Monday, November 24, 2008

Refactoring Imperative Code To Functional Code

I've been refactoring Scala literally for days. It's fantastic how much I've learned over the last year. I knew a little bit about functional programming from doing Lisp in college, but a year and a half ago I couldn't have given you the definition of it.

I decided to tackle some of the most obvious (and ugly) imperative/procedural code in my CPU simulator and turn it into an elegant, functional style.

I'll paste the original code here, then explain it a bit, then show the refactorings one step at a time. In explaining, I will assume that you know at least a bit about how anonymous functions work in Scala.

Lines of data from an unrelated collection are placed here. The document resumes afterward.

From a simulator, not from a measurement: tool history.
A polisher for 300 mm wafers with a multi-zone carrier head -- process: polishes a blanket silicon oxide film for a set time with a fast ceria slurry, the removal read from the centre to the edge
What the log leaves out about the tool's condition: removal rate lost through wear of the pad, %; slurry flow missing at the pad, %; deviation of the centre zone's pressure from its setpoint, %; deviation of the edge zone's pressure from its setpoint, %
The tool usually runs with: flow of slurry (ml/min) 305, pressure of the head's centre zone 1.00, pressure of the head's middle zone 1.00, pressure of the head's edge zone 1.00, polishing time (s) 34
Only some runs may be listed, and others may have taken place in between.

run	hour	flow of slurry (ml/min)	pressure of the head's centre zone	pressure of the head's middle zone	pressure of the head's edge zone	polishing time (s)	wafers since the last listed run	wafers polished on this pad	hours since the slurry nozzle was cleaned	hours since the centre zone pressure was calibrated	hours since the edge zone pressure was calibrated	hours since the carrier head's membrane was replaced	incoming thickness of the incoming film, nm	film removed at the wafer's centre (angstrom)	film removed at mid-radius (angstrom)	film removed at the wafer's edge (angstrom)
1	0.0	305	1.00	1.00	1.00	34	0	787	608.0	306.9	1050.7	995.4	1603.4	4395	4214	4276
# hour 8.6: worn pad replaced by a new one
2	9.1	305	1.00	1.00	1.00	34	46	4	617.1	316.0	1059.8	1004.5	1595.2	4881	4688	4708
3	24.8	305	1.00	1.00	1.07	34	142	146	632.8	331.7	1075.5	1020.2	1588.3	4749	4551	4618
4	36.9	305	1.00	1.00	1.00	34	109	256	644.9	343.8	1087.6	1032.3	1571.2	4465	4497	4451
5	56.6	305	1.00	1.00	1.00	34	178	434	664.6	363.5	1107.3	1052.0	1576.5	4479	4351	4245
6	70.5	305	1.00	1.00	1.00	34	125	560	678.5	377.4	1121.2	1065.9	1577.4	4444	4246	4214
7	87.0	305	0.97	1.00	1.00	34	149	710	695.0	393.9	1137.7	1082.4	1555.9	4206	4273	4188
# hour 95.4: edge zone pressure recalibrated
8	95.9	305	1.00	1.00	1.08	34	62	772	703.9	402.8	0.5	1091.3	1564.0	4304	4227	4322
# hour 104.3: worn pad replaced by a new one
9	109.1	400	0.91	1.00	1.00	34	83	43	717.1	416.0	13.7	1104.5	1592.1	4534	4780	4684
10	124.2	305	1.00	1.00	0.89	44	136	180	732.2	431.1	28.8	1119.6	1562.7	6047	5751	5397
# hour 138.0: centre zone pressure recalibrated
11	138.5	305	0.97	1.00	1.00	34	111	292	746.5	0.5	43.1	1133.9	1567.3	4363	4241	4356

class EightBitAdder( a: EightBitNumber,
b: EightBitNumber,
carryIn: PowerSource ) {

private val fullAdders: Array[FullAdder] = createFullAdders( a, b, carryIn )
private val output: EightBitNumber = createOutput()

def getOutput: EightBitNumber = output
def getCarryOut: PowerSource = fullAdders(7).getCarryOut


private def createFullAdders( a: EightBitNumber,
b: EightBitNumber,
carryIn: PowerSource ): Array[FullAdder] = {
val fullAdders = new Array[FullAdder](8)
fullAdders(0) = new FullAdder( a(0), b(0), carryIn );
for( i <- 1 until 8 ){
fullAdders(i) = new FullAdder(a(i),b(i), fullAdders(i-1).getCarryOut);
}
fullAdders
}

private def createOutput(): EightBitNumber = {
val out = new Array[PowerSource](8)

var count = 0;
fullAdders.foreach( p => {
out(count) = p.getSumOut
count = count + 1
}
)
new EightBitNumber(out)
}
}


This code was designed to build an 8 bit adder out of two 8 bit numbers (numbers in this particular case aren't much more than arrays of bits) and a carry in bit. This is your typical, ordinary, everyday 8 bit adder that you much have seen in 1950. The adders job is simple, output the result of the two input numbers added up. As with any 8 bit adder, there are 9 outputs, 8 standard output bits, and the carry out/overflow bit.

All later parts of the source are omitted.